Oil explorer Trinity hailed 2016 as a “transformational period” as it raised funds, settled debts and lowered costs.
Revenues at Trinity, which is focused on Trinidad and Tobago, fell 36% to $35.3million in 2016, while pre-tax losses narrowed to $9.7million from $31million a year earlier.
The London-listed firm’s operating expenditure dropped by 29% and the lack of investment weighed on production, which dropped to 2,542 barrels of oil per day last year, from 2,896 barrels in 2015.
But the San Fernando-headquartered business managed to get a grip on its general and administrative (G&A) costs, which were reduced by 61% to $4.2million.
It raised $15million in January through an issue of shares and convertible loan notes.
Trinity also managed to convince its creditors to settle outstanding debts while strengthening its board with three new appointments.
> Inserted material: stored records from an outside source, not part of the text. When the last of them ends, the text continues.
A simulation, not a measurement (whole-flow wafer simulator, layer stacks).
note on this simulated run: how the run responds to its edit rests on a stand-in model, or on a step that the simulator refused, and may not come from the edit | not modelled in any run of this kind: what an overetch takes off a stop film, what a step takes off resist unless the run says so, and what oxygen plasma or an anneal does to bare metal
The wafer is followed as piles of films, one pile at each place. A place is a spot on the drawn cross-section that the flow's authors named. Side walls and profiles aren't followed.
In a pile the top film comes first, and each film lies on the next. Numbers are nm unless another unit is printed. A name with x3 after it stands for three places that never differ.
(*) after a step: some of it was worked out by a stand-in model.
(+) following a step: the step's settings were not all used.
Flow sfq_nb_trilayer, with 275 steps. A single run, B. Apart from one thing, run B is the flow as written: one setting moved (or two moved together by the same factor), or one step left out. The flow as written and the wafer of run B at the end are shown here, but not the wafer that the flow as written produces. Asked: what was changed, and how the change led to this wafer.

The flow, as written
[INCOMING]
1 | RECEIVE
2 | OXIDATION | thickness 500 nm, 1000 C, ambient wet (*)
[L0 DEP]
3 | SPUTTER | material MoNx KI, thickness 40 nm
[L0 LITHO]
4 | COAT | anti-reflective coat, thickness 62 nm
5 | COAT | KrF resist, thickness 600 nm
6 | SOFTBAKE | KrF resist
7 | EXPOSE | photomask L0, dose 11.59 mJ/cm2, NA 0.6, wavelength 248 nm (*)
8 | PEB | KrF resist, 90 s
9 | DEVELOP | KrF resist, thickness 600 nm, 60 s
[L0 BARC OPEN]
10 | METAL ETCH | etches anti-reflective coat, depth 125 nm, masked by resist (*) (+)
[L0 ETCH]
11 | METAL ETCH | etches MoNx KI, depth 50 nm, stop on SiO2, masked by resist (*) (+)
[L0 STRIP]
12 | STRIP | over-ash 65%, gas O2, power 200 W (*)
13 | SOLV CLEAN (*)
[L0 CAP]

Its shares were up 11.11% to 15p in London in early trading.
It plans to drill four new wells in each of the next two years, and has a programme of 12 re-completions planned for 2017.
Trinity’s cash balance at the end of February 2017 was $13million, compared to $8.2million at the end of 2015.
Trinity’s executive chairman is Bruce Dingwall, who co-founded Venture Production, a North Sea focused independent oil and gas company, in 1997
Venture Production was eventually swallowed up by Centrica in a £1.2billion deal in 2009.
He founded Trinity in 2005 with the acquisition of Venture Production’s Trinidadian assets
Mr Dingwall said: “We are delighted to have now completed the balance sheet restructuring and we are now focused on growing our reserves and production levels, and achieving a market value that is more reflective of our underlying assets and business.
“During the period production declined due to lack of investment. However, we are now focused on reversing this trend having made significant reductions to OPEX and G&A costs, enabling the company to maintain and enhance cash margins despite a lower oil price environment.
“As such, we are well placed to grow as a producing, cash flow positive business. With a low-cost asset base and strong management team in place we look forward to a busy year ahead.”